Speaking to WION in Delhi, Taha said 10 to 12 men yanked open the left-hand side doors of the car and tried to pull him out.  Taha tried desperately to get out from the other side. 

"Saale ko goli maaro,' the men, who Taha said were armed with Kalashnikovs and pistols, shouted. 

Taha managed to get out from the other side of the car. 

He ran across the incoming traffic, got to another cab, and managed to make his getaway.

Taha then made his way to the police. 

Siddiqui spoke to Reuters from a police station where he was filing a report on the incident, and described how his taxi was stopped on the highway when another vehicle swerved, and braked suddenly in front of it.

About a dozen men armed with rifles and revolvers pulled him out of the cab, beat him and "threatened to kill" him.


"They threw me in the back of the vehicle in which I had been travelling, but the door on the other side was open," Siddiqui said. "I jumped out and ran and was able to get into a taxi that was nearby, whose driver then floored it."

In a police statement, seen by Reuters, Siddiqui said during the kidnap attempt he appealed for help from a military vehicle that was passing by. 


"I saw a military vehicle and shouted for help but one of the abductors gestured (the vehicle) to move on and they did," Siddiqui said in the police statement, adding he had previously been "intimidated" by civilian and military security officials.
 

Siddiqui pleaded with police to help him recover his personal belongings - laptop computer, phone, hard drives, passport and suitcase - and provide him and his family with "police protection".

"My life is under threat," he said in the statement.

Siddiqui, the Pakistani bureau chief of Indian television channel WION and who has reported for France 24, had previously complained of being harassed by authorities for publishing bold critiques of the country's security establishment.

"This is extremely worrying and reinforces the fear that human rights groups and media organisations have voiced for a while now that the Pakistan government views violence as an instrument of dealing with dissenting voices," Human Rights Watch country representative Saroop Ijaz told AFP.

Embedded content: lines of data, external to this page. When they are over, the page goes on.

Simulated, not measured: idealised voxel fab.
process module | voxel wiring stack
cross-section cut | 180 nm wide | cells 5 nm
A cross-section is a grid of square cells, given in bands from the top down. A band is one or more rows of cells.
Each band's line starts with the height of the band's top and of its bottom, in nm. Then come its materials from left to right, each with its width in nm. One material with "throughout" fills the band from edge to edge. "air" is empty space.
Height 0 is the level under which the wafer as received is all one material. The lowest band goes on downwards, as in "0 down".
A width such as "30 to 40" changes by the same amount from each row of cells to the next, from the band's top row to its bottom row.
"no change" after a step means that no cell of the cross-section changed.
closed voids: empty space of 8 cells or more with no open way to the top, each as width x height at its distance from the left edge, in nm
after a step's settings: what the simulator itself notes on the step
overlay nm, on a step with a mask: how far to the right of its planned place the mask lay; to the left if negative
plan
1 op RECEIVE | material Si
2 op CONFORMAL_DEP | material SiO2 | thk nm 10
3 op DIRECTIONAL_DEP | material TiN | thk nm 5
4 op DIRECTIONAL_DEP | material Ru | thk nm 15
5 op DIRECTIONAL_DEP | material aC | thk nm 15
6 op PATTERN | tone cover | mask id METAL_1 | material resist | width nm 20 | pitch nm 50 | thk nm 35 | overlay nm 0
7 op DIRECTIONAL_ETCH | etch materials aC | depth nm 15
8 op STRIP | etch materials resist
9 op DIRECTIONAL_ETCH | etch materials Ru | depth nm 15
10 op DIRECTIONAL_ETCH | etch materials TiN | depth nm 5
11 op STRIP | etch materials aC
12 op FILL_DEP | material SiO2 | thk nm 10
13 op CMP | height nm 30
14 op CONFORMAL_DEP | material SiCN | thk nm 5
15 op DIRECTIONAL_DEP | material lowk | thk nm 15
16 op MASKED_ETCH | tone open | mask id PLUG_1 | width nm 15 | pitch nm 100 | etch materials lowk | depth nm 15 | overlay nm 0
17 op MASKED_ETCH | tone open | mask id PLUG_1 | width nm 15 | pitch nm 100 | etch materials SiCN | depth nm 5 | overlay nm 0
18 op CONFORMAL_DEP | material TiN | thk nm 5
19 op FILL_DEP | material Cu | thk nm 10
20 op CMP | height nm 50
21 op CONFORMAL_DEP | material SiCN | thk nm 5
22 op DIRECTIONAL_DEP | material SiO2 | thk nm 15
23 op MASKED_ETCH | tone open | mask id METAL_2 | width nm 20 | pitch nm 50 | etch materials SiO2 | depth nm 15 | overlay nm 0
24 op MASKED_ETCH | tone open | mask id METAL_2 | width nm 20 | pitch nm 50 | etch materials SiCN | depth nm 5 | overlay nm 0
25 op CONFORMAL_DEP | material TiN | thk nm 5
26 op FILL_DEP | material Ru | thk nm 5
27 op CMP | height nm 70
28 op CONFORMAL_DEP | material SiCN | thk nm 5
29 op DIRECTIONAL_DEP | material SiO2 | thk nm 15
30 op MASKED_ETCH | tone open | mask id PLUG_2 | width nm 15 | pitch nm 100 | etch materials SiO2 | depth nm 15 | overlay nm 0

"This is also a reflection of the impunity that has existed for a long time, and has been increasing recently," he said.

The Rawalpindi Islamabad Union of Journalists said it had contacted Interior Minister Ahsan Iqbal "to direct the concerned officials to investigate the incident of attempted kidnapping of a senior journalist".

The attack comes months after prominent reporter Ahmed Noorani was also savagely beaten and stabbed in the head after being dragged out of his car in Islamabad by armed assailants.

Pakistan has a long history of enforced disappearances, particularly in conflict zones near the border with Afghanistan, or in restive southwestern Balochistan province.

The country routinely ranks among the world's most dangerous countries for media workers, and reporting critical of the powerful military is considered a red flag, with reporters at times detained, beaten and even killed for running afoul of the security establishment.